For the midterm project, our team was tasked with creating two sets of new cervical models that will be used with the LUCIA training apparatus. Our team selected to create the cyst cervical models, and utilized 3D printing to create one version, and molding and casting with silicone and polyurethane to create the second version. 

Process: 

3D printed models

1. First we downloaded the SLDPRT files of the 4 cyst cervical models posted on Canvas.
2. We then loaded these files into the Bambu slicer on the OEDK printers to slice and print them with PLA filament. These prints took 0.97 oz of filament and around an hour to print.

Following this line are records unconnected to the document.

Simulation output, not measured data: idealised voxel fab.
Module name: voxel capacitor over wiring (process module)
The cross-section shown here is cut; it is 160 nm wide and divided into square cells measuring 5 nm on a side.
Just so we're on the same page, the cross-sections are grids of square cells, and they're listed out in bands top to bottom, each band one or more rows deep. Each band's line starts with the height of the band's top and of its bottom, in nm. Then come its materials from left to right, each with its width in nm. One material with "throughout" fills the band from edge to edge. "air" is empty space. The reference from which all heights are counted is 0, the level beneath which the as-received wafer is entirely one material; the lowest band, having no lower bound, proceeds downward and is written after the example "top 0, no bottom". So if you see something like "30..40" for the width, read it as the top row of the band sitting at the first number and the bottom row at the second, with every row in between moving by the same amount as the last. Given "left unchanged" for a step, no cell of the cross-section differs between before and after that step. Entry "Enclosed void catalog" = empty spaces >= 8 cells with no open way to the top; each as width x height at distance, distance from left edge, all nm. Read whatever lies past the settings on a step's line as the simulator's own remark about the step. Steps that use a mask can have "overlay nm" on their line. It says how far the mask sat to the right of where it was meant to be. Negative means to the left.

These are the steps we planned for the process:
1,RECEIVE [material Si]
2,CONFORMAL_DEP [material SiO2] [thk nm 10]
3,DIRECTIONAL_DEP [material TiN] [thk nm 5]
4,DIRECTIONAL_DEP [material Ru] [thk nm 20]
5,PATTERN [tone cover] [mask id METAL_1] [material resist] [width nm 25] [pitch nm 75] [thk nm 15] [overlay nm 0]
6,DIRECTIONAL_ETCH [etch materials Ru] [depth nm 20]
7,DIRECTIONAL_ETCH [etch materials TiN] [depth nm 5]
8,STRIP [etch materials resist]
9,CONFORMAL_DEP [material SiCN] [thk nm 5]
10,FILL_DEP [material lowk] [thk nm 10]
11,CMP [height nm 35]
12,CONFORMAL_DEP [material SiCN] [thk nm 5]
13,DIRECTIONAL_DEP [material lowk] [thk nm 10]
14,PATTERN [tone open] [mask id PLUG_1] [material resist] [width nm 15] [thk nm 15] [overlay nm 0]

Pictured above is the four cyst cervical models in the Bambu slicer before printing

1. Once complete, we removed the supports from the models. 
2. We then utilized the acrylic paint provided for us, matching the colors as closely as possible to the provided models. This process took some skill and effort, as we had to mix red, pink, white, and yellow to obtain the proper shades of pink to match the cervical models from the LUCIA kit. Additionally, it took more precise painting for getting the cyst on the model correct.
3.  After painting the cervical models, we used the clear gloss spray paint to ensure that they became glossy upon drying. The final result of our 3D printed cyst cervical models can be seen below. 

Polyurethane model creation

1. First, we downloaded the SLDPRT file of the box from Canvas so that we could create the positive 3D mold.

2. We then utilized the OEDK computer lab computers to construct our positive mold, arranging the SLDPRT files of each of the four cyst cervical models inside the SLDPRT box file.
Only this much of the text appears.